Thursday, September 18, 2025

SPCM for 5e

I've been reading Sandy Petersen's Cthulhu Mythos for 5e book lately. It's a long book, fully 425+ pages. I'm almost on page 200, but I'm really through much of the content. By far the two last chapters are the longest, which include the Mythos entities, and then the Mythos monsters. I'm far enough along, even though I'm less than 50% through the page count, to comment, I think, since all that's left is the monster list to peruse. 

I find this a very interesting book-end, if you will, to the Call of Cthulhu book by Monte Cook and John Tynes published in 2001 for the d20 system. Whereas this new(er) book is clearly a D&D sourcebook, aiming to bring the tone and themes of the Cthulhu Mythos to D&D 5e specifically, the older book was meant to be specifically an interpretation of the "modern" Call of Cthulhu game into a system that was similar to that of D&D at the time. There really wasn't any intention that you use this Cthulhu stuff with your D&D game... although because the system was more or less the same, there wasn't any reason why you couldn't. And, of course, there was an appendix at the end where in a few short pages, they suggested ways in which that could be done. Both of them, however, strongly encourage players, even if only by implication, to blend D&D with Cthulhu.

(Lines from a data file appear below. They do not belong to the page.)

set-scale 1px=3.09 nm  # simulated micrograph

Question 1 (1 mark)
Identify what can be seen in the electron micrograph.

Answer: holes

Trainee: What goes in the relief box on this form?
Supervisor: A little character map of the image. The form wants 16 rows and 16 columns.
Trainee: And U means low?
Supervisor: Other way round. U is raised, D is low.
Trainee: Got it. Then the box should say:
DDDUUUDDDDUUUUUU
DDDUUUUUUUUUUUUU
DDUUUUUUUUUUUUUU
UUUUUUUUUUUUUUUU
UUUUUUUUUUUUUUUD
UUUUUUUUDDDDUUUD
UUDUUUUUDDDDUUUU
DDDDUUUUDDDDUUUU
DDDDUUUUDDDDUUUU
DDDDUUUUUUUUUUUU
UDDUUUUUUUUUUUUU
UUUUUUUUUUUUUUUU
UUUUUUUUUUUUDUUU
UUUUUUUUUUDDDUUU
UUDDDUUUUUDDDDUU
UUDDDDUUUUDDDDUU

Of course, Cthulhu was always part and parcel of D&D. One commentator on one podcast that I listened to a number of episodes of, suggests that Lovecraft was actually the most important influence on Gary Gygax of all of those he listed as influences, and notes that Appendix N also singles him out as one of about half dozen who are "especially" not to be missed. Plenty of monsters from the earliest days of the game are clearly Lovecraft-inspired, and the whole tone of the game in the earliest days was arguably much more of a dark, survival horror game in places where Man Was Not Meant to Go. That said, D&D always had lots of other influences too, and those others usually grew while the Lovecraftian often shrank, and hardly anyone would say that your "standard" game of D&D resembles Lovecraft very much today, which is why both of these two products are very interesting. 

Of course, as I said a few posts ago, both also kinda sorta miss the point. In statting out and quantifying specific Mythos items and entities that have been mentioned in stories, they do little to encourage the spirit of the Mythos as it actually was, originally—wholly unique threats that were only loosely associated into some kind of greater dark tapestry by implication and off-hand reference. Delving deeply into the customs and personalities of Pickman-style ghouls or zoogs, or whatever, or quantifying exactly what Rhan-Tegoth can do to a character, makes it difficult to actually feel like Lovecraft would have wanted his stuff used, I think. D&D fundamentally isn't the right medium for Lovecraft... although D&D-like mechanics can do the job. Playing Lovecraft appropriately requires a focus on immersion, not mechanics and tactics, and it requires mystery and uncertainty, not super detailed stat blocks. Nor is the playstyle that modern versions of D&D have engendered appropriate for Cthulhu either. It's just that it lends itself to Lovecraft Tourism, where you amble by like you're on your DisneyWorld ride-car. Look! An animatronic of a Deep One! And there! A big animatronic of Azathoth! It just doesn't quite work.

As I said before, Warhammer Fantasy RPG actually does Lovecraftian better than this more overtly Lovecraftian homage, even though it lacks a single reference to any specifically Lovecraftian entity, book or idea (sadly.) It's not that fantasy adventure gaming and Lovecraft can't mix... it's just that I'm skeptical that this is the right approach.

Anyway, that said, I'm amused and gratified to see many of my own ideas reflected in some ways. One thing that I actually quite enjoy is the idea that Mythos entities supercede all kinds of other major threats. Demon Lords should be like Mythos entities, as done here. Much of what Gygax did needs to be, sadly, undone. And it helps if you have a much more grounded, humanocentric, non-superheroic lower magic grubby fantasy approach to add your Lovecraft-like entities to. That's been the biggest disconnect; high level bird-people wizards casting spells left and right feeling threatened by even Yog-Sothoth or Cthulhu just feels strange. 

That said, I've enjoyed reading this well enough. Like I said, it's a great book-end for my read-through of the d20 game earlier this year, and because I'm a fan of Lovecraftiana, I'm a fan of this book. But I'm actually interested in getting through it and then reading the SPCM Mythos Sagas. Adapting campaigns, adventures and modules is usually much more interesting to me than adapting mechanics. I don't know for sure how much of any of those I'll want to adapt; of course, but I'm excited to find out.